But this military success came too late to affect the outcome of the conflict. The long, indecisive war of attrition, the shock of Tet 1968, and the war's deep unpopularity at home had already undone America's resolve in Vietnam.

The Viet Cong guerrillas were decimated in the unequal battle, but the huge regular army of North Vietnam was in place to carry the war forward. In December 1970 the Lao Dong party central committee in Hanoi formally decided to abandon the insurgency and resort only to large formation warfare. The guerrilla war had effectively been lost. Asian scholar Chalmers Johnson wrote in 1973: “Vo Nguyen Giap himself has admitted a loss of 600,000 men in fighting between 1965 and 1968 … Moreover, by about 1970 at least 80 percent of the day-to-day combat in South Vietnam was being carried on by regular People's Army of Vietnam (NVA) troops … Genuine black-pajama Southern guerrillas … amounted to no more than 20 percent of the Communist fighting force.” The spring invasion of 1972 was by North Vietnamese troops with tanks and artillery; compared with Tet 1968, four years earlier, there was practically no guerrilla activity.

But by 1972, U.S. ground forces had been withdrawn, unit by unit, from Vietnam. President Nixon stepped up military aid to the South Vietnamese to compensate; it became the ARVN's war. By the end of 1970, most of the Tropic Lightning Division had returned to Hawaii and handed Cu Chi base over to the 25th ARVN Division, formerly based at nearby Duc Hoa. The ARVN's 25th had a poor reputation among American officers for avoiding combat at all costs and for doing deals with the Viet Cong. In 1967 more of its soldiers had died in traffic accidents than in combat; one U.S. general said the division had “turned its back on the war.” For a year senior Americans lobbied for the removal of the 25th commander, General Phan Trong Chinh, who was eventually sent on “sick leave” in January 1968. His division was supposedly protecting Saigon's western flank during Tet 1968. In the succeeding years there was little improvement. General Tran Quoc Lich, appointed
to command the 25th by President Thieu, was sacked in 1974 for selling rice to the Viet Cong. The selling of food, military equipment, and deferments from duty made the division combat-ineffective and unable to field a fighting force. By the war's climax in 1975, the 25th had been out of action for a year, its commander in jail on corruption charges.

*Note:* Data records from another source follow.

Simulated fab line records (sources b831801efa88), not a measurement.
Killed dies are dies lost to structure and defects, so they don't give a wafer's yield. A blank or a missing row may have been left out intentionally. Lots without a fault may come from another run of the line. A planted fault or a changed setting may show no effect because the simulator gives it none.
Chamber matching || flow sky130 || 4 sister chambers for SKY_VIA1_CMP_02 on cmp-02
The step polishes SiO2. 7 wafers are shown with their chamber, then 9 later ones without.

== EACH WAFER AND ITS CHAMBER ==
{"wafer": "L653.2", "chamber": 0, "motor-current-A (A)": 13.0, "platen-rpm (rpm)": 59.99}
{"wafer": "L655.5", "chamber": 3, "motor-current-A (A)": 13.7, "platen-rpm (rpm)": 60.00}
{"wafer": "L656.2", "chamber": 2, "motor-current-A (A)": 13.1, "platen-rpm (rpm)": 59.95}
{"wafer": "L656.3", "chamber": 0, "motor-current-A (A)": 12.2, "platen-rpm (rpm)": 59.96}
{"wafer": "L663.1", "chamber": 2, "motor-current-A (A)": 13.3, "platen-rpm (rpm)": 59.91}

The cease-fire agreement signed by Henry Kissinger and Le Duc Tho in Paris in January 1973 enabled the United States honorably to disengage from the war but left the Communists in complete control of large parts of South Vietnam. Three hundred thousand North Vietnamese troops were allowed to remain there. Following the Tet offensive, the ARVN had receded to defend the cities and a few outposts, abandoning the countryside. The NVA consolidated its military presence. When fighting began again in 1973—as it shortly did—the Communists made progressive territorial gains. There were periodic battles between the strengthened and rearmed NVA and a demoralized ARVN throughout 1974. The North Vietnamese began their final offensive that December. Moving from the highlands to the coastal plain, and then down to the piedmont, the North Vietnamese troops surrounded Saigon with a rapidity that surprised even themselves. In April 1975 they were poised to take the city.

The devastated Iron Triangle still had a role to play. Just before the final assault on Saigon, Generals Van Tien Dung (in overall command) and Tran Van Tra moved their forward headquarters from the security of long-“liberated” Loc Ninh to what remained of the tunnel base in Ben Cat district, where Mai Chi Tho had planned the Tet offensive on Saigon in 1967. It was, said Van Tien Dung in his account of the collapse of South Vietnam, “an old base of one of our special action units from Saigon, northwest of Ben Cat. From this base our special action forces had over the years organized many attacks into Saigon, causing heavy casualties to the Americans and their valets.” Two days later two other senior North Vietnamese showed up there, unable to stay away from the action. They were COSVN secretary and politburo member Pham Hung, and Le Duc Tho, politburo member, signatory of the 1973 cease-fire agreement, and Mai Chi Tho's brother. When Vietnam's thirty-year war for independence came to its ignominous
end, as the tanks converged on Saigon's presidential palace, the generals and politicians who commanded them received the good news, appropriately, at a former tunnel base in the most fought-over cockpit of the long struggle.

   22
   Hindsight

The Tunnels of Cu Chi have become for the Vietnamese Communists a symbol of their tenacity and endurance during the war against the Americans from 1965 to 1973. “Resistance,” wrote von Clausewitz, the early-nineteenth-century military theorist, “is a form of action aimed at destroying enough of the enemy's power to force him to renounce his intentions.” Such was the achievement of the Viet Cong. Colonel Harry Summers, a contemporary American analyst of his country's Vietnam failure, wrote that the Communists' objective in South Vietnam was “to wear us down”; he went on: “They were able to accomplish this with an economy of force effort—Viet Cong guerrillas supplied and augmented by selected North Vietnamese regular units.” The American military was fought to a stalemate by an enemy who made up in psychology and cunning what he lacked in aircraft and tanks. In order to fight that enemy in his own redoubts, the Americans had to invent a military skill that was so—literally—down-to-earth that its successes were due not to advanced weapons or firepower, but to simple courage in the face of the most ancient and primeval fear, following the quarry into the unknown darkness of his lair.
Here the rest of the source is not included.